How we cite our quotes: (Page)
Quote #4
And what did it mean, that Nanny could be dismissed? Who else could be dismissed: could I be dismissed? Servants could be dismissed. Nanny wasn't a servant, but she wasn't a parent either. Were we, was I, more like a servant or a parent? Like Nanny? I think I felt that I occupied some marginal space, that I didn't belong quite at the center, where my parents and maybe even my siblings were. That I could be left out of things and maybe they wouldn't notice. (57)
This early memory highlights a kind of cultural and familial confusion Ahmed felt as a child. As a kid, she can't differentiate between family and paid help—especially since Nanny takes on the tasks that normally fall to a parent. Her relationship with Nanny also calls into question her relationship with the rest of the family.
She often feels isolated from her parents and siblings because she is left with Nanny. Ahmed's feeling of being left out or left behind might be mere childhood drama—or it might be something more. The sense that her mother never wanted her and the isolation of being left behind follows her well into adulthood.
Quote #5
I was fifteen. Like many girls that age, I was sure of one thing: I did not want to be like my mother. I was sure that I wasn't like her and would never grow up to be like her. I didn't want to think we were alike in anything, let alone in our deepest hearts' desires and didn't at all want to think that I might indeed be her daughter. (74)
Okay, ladies: you know how this feels. While most of us have rebelled against becoming like our moms (or dads), Ahmed's situation is further complicated by political and cultural issues. As a girl and young woman, Ahmed associated her mom with Arabic culture—something that Ahmed herself did not love.
And then she always viewed her mother as idle, lacking in ambition. Ahmed is thrown (and totally annoyed) when her mother confesses that she, too, wanted to be a writer. This seems to take the luster off of Ahmed's ambitions and her hardheaded disapproval of mom.
Quote #6
"You know how they say... 'The last grape in the bunch is always the sweetest?' That's what you are to us." For her to have sat contemplating me and saying these things, we must sometimes have sat in the same room, but I do not remember it. And now her words say to me that she must have been aware of my sadness and was trying to offer some consolation, whereas in my memory she simply did not bother with me at all, had made a scene about not leaving me in England because I was too young and had brought me home just to ignore me... (86)

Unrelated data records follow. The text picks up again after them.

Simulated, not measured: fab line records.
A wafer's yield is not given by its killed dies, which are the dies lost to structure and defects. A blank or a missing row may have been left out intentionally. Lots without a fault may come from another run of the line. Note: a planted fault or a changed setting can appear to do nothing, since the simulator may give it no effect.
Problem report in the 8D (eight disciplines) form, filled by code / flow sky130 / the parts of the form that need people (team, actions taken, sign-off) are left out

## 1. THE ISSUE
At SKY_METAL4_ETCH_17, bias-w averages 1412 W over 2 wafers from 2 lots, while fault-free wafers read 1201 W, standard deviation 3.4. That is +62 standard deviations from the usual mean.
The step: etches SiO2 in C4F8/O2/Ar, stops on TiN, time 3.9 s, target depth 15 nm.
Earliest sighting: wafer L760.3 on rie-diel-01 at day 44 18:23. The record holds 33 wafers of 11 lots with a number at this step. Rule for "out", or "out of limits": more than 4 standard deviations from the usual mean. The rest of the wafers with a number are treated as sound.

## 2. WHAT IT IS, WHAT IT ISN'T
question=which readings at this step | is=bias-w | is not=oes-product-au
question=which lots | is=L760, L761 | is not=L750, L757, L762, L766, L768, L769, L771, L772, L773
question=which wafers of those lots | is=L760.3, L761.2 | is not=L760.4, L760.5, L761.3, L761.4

Ahmed often entertains two versions of a past event to show how her interpretation of the moment has changed with time and knowledge. She'd always considered herself a sad and lonely child, unloved by her own mother. And that's exactly why this moment throws her so much. She has to admit that her perception of her mother's love is pretty far wide of the mark when she recalls this moment.
But that doesn't really help her resolve the sense that her mother didn't really want her or her lingering feelings of loneliness. Ahmed is left with a more complex understanding of her place in the family, but this is not necessarily helpful or comforting.